The Minnesota judicial branch's website was unavailable to the public for several days in late December because of outside attacks aimed at overwhelming its system, according to information released by the state Friday.
The "distributed denial-of-service" (DDOS) attacks were primarily launched from Asia and Canada, said a statement from State Court Administrator Jeff Shorba that did not discuss a possible motive.
The website visited by thousands every day looking to access court resources and information, www.mncourts.gov, was down for several hours from Dec. 21 to 31.
"In a DDOS attack, an outside entity attempts to overwhelm an online resource with so much network traffic that it is no longer accessible to legitimate users," said Shorba's statement. "During these attacks, the Minnesota Judicial Branch did not experience any form of data breach or inappropriate access to court records, nor is there any evidence to suggest that the attackers attempted to gain access to Judicial Branch records or information."
The attacks were reported to the federal government and Canadian authorities.
According to Shorba's statement: The website was attacked on Dec. 8, 21 and 31. After the second attack, state court administration limited outside access to the website so safeguards could be installed to protect the site from future attacks. The move prevented additional attacks, but staff monitoring the situation saw that attackers were keeping tabs on the site "seemingly trying to determine when they would be able to launch another DDOS attack."

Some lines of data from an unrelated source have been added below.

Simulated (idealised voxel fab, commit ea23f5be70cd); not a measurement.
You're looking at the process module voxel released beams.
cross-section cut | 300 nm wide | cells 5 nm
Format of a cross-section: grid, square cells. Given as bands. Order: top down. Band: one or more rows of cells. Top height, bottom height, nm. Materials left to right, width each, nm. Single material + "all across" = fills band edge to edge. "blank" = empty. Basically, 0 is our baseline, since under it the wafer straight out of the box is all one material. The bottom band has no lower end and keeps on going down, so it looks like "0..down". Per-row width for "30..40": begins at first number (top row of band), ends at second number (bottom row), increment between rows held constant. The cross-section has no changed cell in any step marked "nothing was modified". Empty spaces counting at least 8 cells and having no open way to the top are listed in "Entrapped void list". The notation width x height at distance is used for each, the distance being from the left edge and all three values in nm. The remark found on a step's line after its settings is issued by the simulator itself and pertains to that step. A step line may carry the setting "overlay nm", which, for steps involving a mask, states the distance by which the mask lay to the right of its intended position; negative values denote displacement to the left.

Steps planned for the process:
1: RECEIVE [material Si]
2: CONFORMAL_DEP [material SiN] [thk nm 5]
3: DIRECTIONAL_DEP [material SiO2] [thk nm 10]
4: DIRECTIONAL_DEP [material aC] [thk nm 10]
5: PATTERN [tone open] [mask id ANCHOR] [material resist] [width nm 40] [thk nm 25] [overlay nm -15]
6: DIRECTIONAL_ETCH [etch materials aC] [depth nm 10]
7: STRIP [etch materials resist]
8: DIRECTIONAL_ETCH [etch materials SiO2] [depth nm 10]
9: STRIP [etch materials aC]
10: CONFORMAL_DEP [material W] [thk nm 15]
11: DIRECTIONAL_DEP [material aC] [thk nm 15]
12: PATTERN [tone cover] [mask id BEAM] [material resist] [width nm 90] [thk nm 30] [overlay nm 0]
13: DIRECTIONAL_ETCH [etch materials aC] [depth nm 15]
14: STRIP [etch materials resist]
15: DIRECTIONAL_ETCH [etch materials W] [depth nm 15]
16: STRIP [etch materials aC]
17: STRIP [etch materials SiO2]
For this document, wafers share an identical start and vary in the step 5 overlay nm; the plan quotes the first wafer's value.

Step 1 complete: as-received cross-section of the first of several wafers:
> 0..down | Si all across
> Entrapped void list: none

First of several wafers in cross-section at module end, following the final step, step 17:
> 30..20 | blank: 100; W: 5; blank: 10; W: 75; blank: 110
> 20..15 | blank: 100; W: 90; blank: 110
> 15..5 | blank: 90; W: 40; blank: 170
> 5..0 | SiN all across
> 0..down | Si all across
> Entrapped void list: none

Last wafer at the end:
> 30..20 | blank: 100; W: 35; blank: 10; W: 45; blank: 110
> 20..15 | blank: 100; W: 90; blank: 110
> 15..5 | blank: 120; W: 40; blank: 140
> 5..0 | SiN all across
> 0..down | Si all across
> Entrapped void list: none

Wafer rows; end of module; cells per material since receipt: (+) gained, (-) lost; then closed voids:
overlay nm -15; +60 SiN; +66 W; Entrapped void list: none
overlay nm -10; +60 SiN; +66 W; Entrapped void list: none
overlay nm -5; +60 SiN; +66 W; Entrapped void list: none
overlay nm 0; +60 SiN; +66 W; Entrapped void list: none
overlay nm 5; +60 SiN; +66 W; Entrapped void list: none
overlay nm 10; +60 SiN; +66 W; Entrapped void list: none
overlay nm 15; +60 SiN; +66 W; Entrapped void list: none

The website was made publicly available on Dec. 31, and immediately experienced another attack. But, Shorba said, the new safeguards permitted the public to access the website during the attack.
"According to investigatory agencies and industry experts, DDOS attacks are becoming increasingly common against high-profile websites in both the public and private sectors," Shorba said. "While we cannot prevent these attacks from being launched, the Minnesota Judicial Branch is now better prepared to respond to these types of attacks in the future."
State courts were not affected by the web attacks, Shorba said. Judges and court staff were able to access case information, and the public was able to access documents and records, pay fines and conduct other business with the court.